Right to Distribute in the Market

The copyright owner has the right to share copies of their work with the public, whether for a price, free distribution, rental, leasing, or lending. This right empowers copyright holders to control the commercial distribution and availability of their creations, whether in physical or digital form.

Right to Communicate to the Public

The only individual with the right to convey a work to the public is the work owner; this includes notifying the public and making the work available through various media, such as broadcasting, webcasting, etc.

It would be considered infringement if the person who is not the owner of the work shared it with the public.

Right of Adaptation

The right of adaptation covers several rights, including conversion, change, and reordering. There is a right to adapt musical, literary, and dramatic works. But computer software is not covered by the right to adaptation.

Right to Translate

The right to translate a work into other languages belongs to the copyright owner. Having the only authority to approve translations, the owner may regulate and decide how the work is translated and presented in other languages.

This privilege enables the upkeep of the work’s integrity and guarantees that the translations faithfully reflect the original meaning.

Moral Rights

An author’s or creator’s non-economic interests in a work covered by a copyright are safeguarded by a set of moral rights. They are generally acknowledged in addition to, not as a replacement for, copyright-related economic rights.

Since moral rights are founded on the reputation and dignity a work has built and upheld in the marketplace, they are a step ahead of economic rights.

It’s crucial to remember that, unlike the monetary rights connected with copyright, moral rights cannot be renounced or transferred to another party. They’re made to safeguard the author’s or inventor’s reputational and personal interests.

According to section 57 of the Indian Copyright Act of 1957, authors have additional moral rights. Owners have three moral rights that can be categorised as the right to paternity, the right to integrity, and the right to retract.

Right of Paternity

An author or creator has the legal right to be acknowledged as their work’s primary author or creator. This is referred to as the right of paternity. It implies everyone can receive credit for whatever art they produce, including songs, paintings, and written works.

If someone else uses or shares the work, they should adequately thank the author by stating their name or, in any other way, showing appreciation. This privilege guarantees that the relationship between the author and their creation is honoured and recognised by others.

Right of Integrity

The reputation and integrity of the work covered by copyright are protected by the right of integrity. It grants the author or creator the right to stop distorting, altering, or tampering with their work that could be detrimental to their reputation or the integrity of the original creation.

This implies that any changes, adaptations, or modifications to the author’s work that would damage their artistic or creative vision are subject to the author’s right to object.

Right to Retraction

The right to retract, also known as the right of withdrawal, enables the author or creator, under certain circumstances, to remove their work from circulation or to halt its further dissemination. Usually, this privilege is granted when the author’s opinions or values substantially alter or if the work is deemed objectionable or detrimental.

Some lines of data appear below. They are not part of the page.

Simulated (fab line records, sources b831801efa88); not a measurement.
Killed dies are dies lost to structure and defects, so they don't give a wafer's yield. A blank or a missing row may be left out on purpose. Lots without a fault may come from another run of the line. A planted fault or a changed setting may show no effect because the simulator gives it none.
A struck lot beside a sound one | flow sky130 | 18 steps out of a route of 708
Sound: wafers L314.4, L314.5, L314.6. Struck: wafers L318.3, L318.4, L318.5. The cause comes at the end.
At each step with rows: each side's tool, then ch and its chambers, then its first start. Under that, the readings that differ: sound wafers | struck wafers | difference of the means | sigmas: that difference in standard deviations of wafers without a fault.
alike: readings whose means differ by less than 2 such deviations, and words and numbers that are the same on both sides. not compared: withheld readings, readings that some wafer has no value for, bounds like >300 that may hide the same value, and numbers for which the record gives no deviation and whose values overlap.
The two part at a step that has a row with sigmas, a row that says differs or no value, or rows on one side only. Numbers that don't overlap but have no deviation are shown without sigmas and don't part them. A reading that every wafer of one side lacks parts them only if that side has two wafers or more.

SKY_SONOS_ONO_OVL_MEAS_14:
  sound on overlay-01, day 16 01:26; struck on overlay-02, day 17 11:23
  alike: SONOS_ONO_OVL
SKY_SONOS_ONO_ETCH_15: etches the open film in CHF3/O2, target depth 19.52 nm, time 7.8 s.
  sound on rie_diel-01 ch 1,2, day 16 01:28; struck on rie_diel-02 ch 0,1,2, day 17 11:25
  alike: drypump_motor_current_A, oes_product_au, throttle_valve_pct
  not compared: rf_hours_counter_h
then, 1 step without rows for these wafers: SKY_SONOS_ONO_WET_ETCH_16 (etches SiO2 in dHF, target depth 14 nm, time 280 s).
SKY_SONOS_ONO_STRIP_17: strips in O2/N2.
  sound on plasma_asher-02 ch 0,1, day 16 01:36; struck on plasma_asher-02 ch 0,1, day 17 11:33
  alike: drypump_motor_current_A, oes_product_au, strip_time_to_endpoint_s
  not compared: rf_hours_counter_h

The protection of creators’ rights and the encouragement of innovation depend heavily on the rights of copyright holders. To profit financially, economic rights allow copyright owners to regulate how their works are copied, distributed, and communicated to the public.

On the other hand, moral rights safeguard creators’ reputational and personal interests by ensuring that they are appropriately credited, that their works are preserved and that they can withdraw their creations in certain situations.

A healthy creative ecosystem is cultivated by balancing economic and moral rights, giving creators the freedom to share their work, protect their artistic vision, and uphold the integrity of their works.

By maintaining these rights, copyright law stimulates innovation, encourages creative expression, and fosters a just and equitable environment for artists and their works.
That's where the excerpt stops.